The natural next step is to fine-tune them with reinforcement learning: take that pretrained prior and push it further with interaction data on the target task.

On a real robot, that fine-tuning has to be off-policy. Data collection is slow and expensive, every rollout takes wall-clock time, and exploratory actions can be physically dangerous. We cannot afford to throw away transitions after one update, so every transition we collect lives in a replay buffer and gets reused.

Off-policy RL on a flow policy, however, is structurally harder than off-policy RL on a more standard policy (e.g., a Gaussian or deterministic policy). The reason has to do with how a flow policy actually generates its actions.

What makes off-policy RL on flow policies difficult

A flow policy $\pi_\theta(a \mid s)$ does not predict an action in one shot. It learns a velocity field $v_\theta(X_\tau, \tau; s)$ that transports Gaussian noise to the action distribution, and samples an action by integrating the resulting ODE:

\[dX_\tau = v_\theta(X_\tau, \tau; s)\, d\tau, \quad X_0 \sim \mathcal{N}(0, I), \quad X_1 \sim \pi_\theta(\cdot \mid s).\]

The reason for choosing a flow policy over a simpler parametric family is expressivity: a single Gaussian policy captures only one mode of action, whereas a flow policy captures rich multi-modal distributions. Most manipulation tasks admit many reasonable ways to act, and we want a policy that can represent all of them. This is exactly why modern robot policies have moved away from Gaussian policies toward generative ones. The price is that sampling now requires integrating the ODE above, which in practice is discretized into a chain of multiple denoising steps.

A flow policy produces an action by iteratively applying the velocity network from Gaussian noise. Naive off-policy fine-tuning backpropagates the terminal critic-guided loss through all sampling steps, making optimization prone to instability. (Figure style motivated by SAC Flow.)
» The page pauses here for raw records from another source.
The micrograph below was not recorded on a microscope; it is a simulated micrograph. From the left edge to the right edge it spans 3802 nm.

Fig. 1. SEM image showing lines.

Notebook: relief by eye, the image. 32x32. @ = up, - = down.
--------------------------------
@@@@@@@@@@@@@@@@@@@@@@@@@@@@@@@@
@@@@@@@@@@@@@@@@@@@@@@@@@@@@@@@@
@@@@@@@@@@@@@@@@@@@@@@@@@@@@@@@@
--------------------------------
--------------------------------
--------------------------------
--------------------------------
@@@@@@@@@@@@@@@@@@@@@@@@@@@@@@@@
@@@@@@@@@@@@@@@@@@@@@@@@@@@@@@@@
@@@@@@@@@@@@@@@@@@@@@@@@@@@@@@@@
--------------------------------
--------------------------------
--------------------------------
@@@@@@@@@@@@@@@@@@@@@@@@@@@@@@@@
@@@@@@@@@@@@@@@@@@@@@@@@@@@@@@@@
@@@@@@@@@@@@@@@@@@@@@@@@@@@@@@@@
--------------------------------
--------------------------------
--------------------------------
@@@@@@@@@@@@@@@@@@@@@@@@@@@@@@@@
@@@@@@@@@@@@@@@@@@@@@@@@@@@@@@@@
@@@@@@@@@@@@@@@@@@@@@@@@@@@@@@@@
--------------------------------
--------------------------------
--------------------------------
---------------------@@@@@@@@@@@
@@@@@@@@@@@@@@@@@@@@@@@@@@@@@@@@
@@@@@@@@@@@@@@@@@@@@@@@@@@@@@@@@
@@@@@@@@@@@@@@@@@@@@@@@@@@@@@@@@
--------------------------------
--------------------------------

That chain of denoising steps, however, is what makes off-policy RL on a flow policy structurally difficult. The figure above shows why. Modern off-policy RL is essentially Q-learning style actor-critic: train a critic $Q^\pi$ with a temporal-difference (TD) objective, and improve the policy by following $\nabla_\theta Q^\pi$. For a Gaussian policy, that gradient is a single hop from action to parameters. For a flow policy, however, the critic’s signal has to travel all the way back from $X_1$ through every $v_\theta$ block in the figure to reach the policy parameters. This is exactly the same problem as backpropagation-through-time (BPTT) in RNNs: long chains amplify gradient signals into vanishing or exploding regimes.

Existing workarounds and their trade-offs

Several strategies have appeared in the flow-policy RL literature to address backpropagation through the sampling chain. Each is principled, and each gives something up.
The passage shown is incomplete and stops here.